ORDINARY RESOLUTIONS

  1. as ordinary business, to receive and adopt the audited financial statements and the reports of the directors (the “ Directors ”) and auditors of the Company for the year ended 31 December 2020;

  2. as ordinary business, to consider and, if thought fit, pass the following resolutions:

  3. (i) to re-elect Mr. Li Faguang as a non-executive Director;

  4. (ii) to re-elect Mr. Zou Liang as a non-executive Director;

  5. (iii) to re-elect Mr. Feng Qing as an independent non-executive Director; and

  6. (iv) to authorize the board of Directors (the “ Board ”) to fix the remuneration of all Directors who are re-elected at the AGM;

  7. as ordinary business, to re-appoint PricewaterhouseCoopers as the auditors of the Company and its subsidiaries for the ensuing year and authorize the Board to fix the remuneration of the appointed auditors;

* For identification purpose only

19

NOTICE OF ANNUAL GENERAL MEETING

  1. as special business, to consider and, if thought fit, pass the following resolutions as ordinary resolutions of the Company:

  2. (i) “ THAT :

    • (a) subject to paragraph (c) of this resolution, the exercise by the Board during the Relevant Period of all the powers of the Company to allot, issue and deal with additional shares in the capital of the Company and to make or grant offers, agreements and options which might require the exercise of such power be and is hereby generally and unconditionally approved;

    • (b) the approval in paragraph (a) shall authorize the Board during the Relevant Period to make or grant offers, agreements and options which might require the exercise of such power after the end of the Relevant Period;

    • (c) the aggregate nominal amount of share capital allotted or agreed conditionally or unconditionally to be allotted (whether pursuant to an option or otherwise) by the Board pursuant to the approval in paragraph (a), otherwise than pursuant to a Rights Issue or the exercise of the subscription rights under the share option scheme of the Company adopted on 23 December 2014, shall not exceed 20% of the aggregate nominal amount of the share capital of the Company in issue as at the date of this resolution and the said approval shall be limited accordingly; and

    • (d) for the purpose of this resolution:

Relevant Period ” means the period from the date of passing of this resolution until whichever is the earliest of:

  • (I) the conclusion of the next annual general meeting of the Company;

  • (II) the expiration of the period within which the next annual general meeting of the Company is required by the bye-laws of the Company or any applicable law to be held; or

  • (III) the revocation or variation of this resolution by an ordinary resolution of the shareholders of the Company in a general meeting.

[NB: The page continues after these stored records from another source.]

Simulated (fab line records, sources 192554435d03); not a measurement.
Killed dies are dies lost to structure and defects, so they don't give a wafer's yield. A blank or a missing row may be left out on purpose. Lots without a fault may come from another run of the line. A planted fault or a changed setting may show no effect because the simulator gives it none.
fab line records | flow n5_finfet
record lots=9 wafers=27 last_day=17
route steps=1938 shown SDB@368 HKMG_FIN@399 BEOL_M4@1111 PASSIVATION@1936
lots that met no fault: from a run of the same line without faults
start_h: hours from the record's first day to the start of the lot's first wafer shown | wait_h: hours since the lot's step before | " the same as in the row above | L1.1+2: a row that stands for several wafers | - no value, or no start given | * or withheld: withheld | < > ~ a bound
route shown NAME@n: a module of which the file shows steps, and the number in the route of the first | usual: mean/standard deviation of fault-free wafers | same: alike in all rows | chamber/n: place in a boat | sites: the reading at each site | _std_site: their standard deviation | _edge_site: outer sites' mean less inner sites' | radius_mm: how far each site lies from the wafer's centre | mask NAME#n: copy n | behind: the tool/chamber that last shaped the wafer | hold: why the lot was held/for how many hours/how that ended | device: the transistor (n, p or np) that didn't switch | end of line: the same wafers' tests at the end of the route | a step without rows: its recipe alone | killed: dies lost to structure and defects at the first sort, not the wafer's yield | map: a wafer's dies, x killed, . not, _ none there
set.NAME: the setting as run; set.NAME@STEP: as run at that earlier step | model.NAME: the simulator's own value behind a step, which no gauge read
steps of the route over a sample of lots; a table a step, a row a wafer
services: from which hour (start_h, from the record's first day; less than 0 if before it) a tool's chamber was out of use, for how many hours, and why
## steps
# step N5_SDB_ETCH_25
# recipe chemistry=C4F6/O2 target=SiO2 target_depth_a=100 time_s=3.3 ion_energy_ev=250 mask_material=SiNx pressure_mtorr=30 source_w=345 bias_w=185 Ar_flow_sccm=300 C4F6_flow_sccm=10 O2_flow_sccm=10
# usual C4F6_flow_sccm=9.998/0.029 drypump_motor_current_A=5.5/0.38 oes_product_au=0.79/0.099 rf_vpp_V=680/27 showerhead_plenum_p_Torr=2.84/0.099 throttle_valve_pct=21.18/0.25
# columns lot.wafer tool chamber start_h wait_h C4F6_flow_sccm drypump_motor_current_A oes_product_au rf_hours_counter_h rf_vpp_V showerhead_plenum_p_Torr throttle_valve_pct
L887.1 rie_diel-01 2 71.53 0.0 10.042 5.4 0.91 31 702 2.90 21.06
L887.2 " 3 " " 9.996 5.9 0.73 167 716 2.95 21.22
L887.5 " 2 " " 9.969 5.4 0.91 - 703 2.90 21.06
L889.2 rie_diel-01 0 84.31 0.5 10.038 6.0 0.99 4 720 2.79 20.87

Rights Issue ” means an offer of shares open for a period fixed by the Board to shareholders of the Company on the register on a fixed record date in proportion to their then holdings of such shares (subject to such exclusion or other arrangements as the Board may deem necessary or expedient in relation to fractional entitlements or having regard to any restrictions or obligations under the laws of, or the requirements of any recognized regulatory body or any stock exchange in any territory outside Hong Kong).”

20

NOTICE OF ANNUAL GENERAL MEETING

  • (ii) “ THAT :

  • (a) subject to paragraph (b) of this resolution, the exercise by the Board during the Relevant Period of all powers of the Company to purchase its own shares, subject to and in accordance with all applicable laws and the requirements of the Rules Governing the Listing of Securities on GEM of The Stock Exchange of Hong Kong Limited, be and is hereby generally and unconditionally approved;

  • (b) the aggregate nominal amount of shares of the Company to be purchased by the Company pursuant to the approval in paragraph (a) during the Relevant Period shall not exceed 10% of the aggregate nominal amount of the share capital of the Company in issue as at the date of the passing of this resolution and the authority pursuant to paragraph (a) of this resolution shall be limited accordingly; and

  • (c) for the purpose of this resolution,

    • Relevant Period ” means the period from the date of passing of this resolution until whichever is the earliest of:

    • (I) the conclusion of the next annual general meeting of the Company;

    • (II) the expiration of the period within which the next annual general meeting of the Company is required by the bye-laws of the Company or any applicable law to be held; or

    • (III) the revocation or variation of this resolution by an ordinary resolution of the shareholders of the Company in a general meeting.”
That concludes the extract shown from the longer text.